XML Europe 2004: Refactoring XML
May 5, 2004
The European XML conference (XML Europe) took place last month in Amsterdam. One of the presentations was titled "refactoring XML" and, without going that far, one of the main recurring themes was certainly refactoring the uses of XML.
Six years after the publication of XML 1.0, many people wonder if there is still room for XML conferences and if it isn't time to devote ourselves to XML applications. XML Europe 2004 proved them wrong and has shown that it's time to use the experience we have gained to optimize the use of XML. This will require important simplifications, a good deal of refactoring, and many more XML conferences to share our progress.
Web Services are Still Web Services
Jeff Barr, Web Services evangelist at Amazon.com, opened the conference by presenting the strategy and the realizations of Amazon.com in the domain of web services. In a very pragmatic way, Amazon.com is fulfilling the vision of the "extended company" we were trying to sell when I was working at Sybase, 10 years ago.
This is also the dominant vision in web services marketing presentations and you all know the picture: in a world increasingly competitive and specialized, organizations have to open their IT systems to their partners and customers so that they can use it and finally contribute to the benefits of the "extended enterprise".
To fulfill this vision, we might have thought that the full pile of web services standards (all those "ws-*" documents) was required but Jeff Barr's presentation proved us wrong. Despite a very wide scope of features of Amazon.com's web services, covering much more than the catalog including selling and buying, the interfaces have been designed for simplicity.
These services are available either as SOAP or REST (that is, XML over HTTP). Much simpler, REST web services can be tested using a web browser. They account for 80% of the actual requests. In my view this is confirmation of the continuity between the Web and web services. Before anything else, web services are, as their name indicates, services accessible on the Web. They belong to the Web, and that's what makes them so interesting.
The Importance of Notation
Steve Pemberton followed with a second plenary that turned out to be a brilliant digression -- almost impossible to sum up -- on the impact of tools and presentation on the content. Did you know that the texts written on paper with a pen are typically shorter and of better quality than ones written using a text processor?
This phenomenon doesn't spare computer scientists. The notations used to write documents have a major influence on the quality and the content of these documents. Those notations can't and shouldn't be totally hidden by tools from the users' view: as they are not all using the same tools it would be a design flaw to rely on the tools to hide the flaws of a notation.
Pemberton stressed that we should use the power of our computers to make our lives easier; that we should have no hesitation to use notations that are simple and readable even if not XML. It isn't an "X" in its name that makes a notation good. After all, parsing is easy, and there is no reason to reject simple text formats easily transformable to XML.
Isn't that the reason for the success of the compact syntax of RELAX NG and the many different Wiki formats?

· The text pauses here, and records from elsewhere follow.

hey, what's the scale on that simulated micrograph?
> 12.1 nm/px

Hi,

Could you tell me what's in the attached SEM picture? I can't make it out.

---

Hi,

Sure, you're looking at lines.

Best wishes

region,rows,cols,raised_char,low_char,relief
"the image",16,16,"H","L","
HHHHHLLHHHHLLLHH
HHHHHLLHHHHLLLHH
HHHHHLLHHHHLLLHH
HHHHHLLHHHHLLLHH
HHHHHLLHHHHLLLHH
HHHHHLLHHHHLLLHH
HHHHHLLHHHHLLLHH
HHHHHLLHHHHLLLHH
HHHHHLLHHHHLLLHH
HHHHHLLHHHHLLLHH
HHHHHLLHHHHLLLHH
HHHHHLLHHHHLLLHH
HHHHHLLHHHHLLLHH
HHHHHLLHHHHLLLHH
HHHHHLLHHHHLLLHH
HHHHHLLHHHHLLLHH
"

If You Like SVG, You'll Love SVG 1.2
The feature that has most impressed me is definitely "sXbL", which enables the display arbitrary XML documents as SVG through a transformation. The transformation language defined for that purpose is easier than XSLT and bi-directional so that modifications applied to the resulting SVG are brought back into the original XML.
Have a REST
We return to web services with Paul Prescod's presentation, which compared two REST implementations, Amazon.com and Atom.
As expected from a defender of the REST architectural style, Prescod's presentation started with a moving speech in favor of REST: "the document is what matters"; "we need resource oriented architecture rather than SOA [service oriented architectures]"; "XML is the solution to the problem, not the problem"; "the emphasis should be on resources" and "there should be a seamless web of information resources".
The comparison between the two implementations focused on the impact of their contexts on a touchy choice: the choice of the identifiers. As mentioned earlier, the purpose of Amazon.com's web services is to open its IT system to partners and customers and that vision stays very egocentric. Amazon.com is the center of the extended enterprise.
In this context, the identifiers used by those web services are the identifiers used in Amazon's databases, and the products are identified by centrally assigned "ASIN" numbers. On the other hand, Atom is a fully decentralized organization and uses URIs which are by definition "universal" and do not require any centralized administration.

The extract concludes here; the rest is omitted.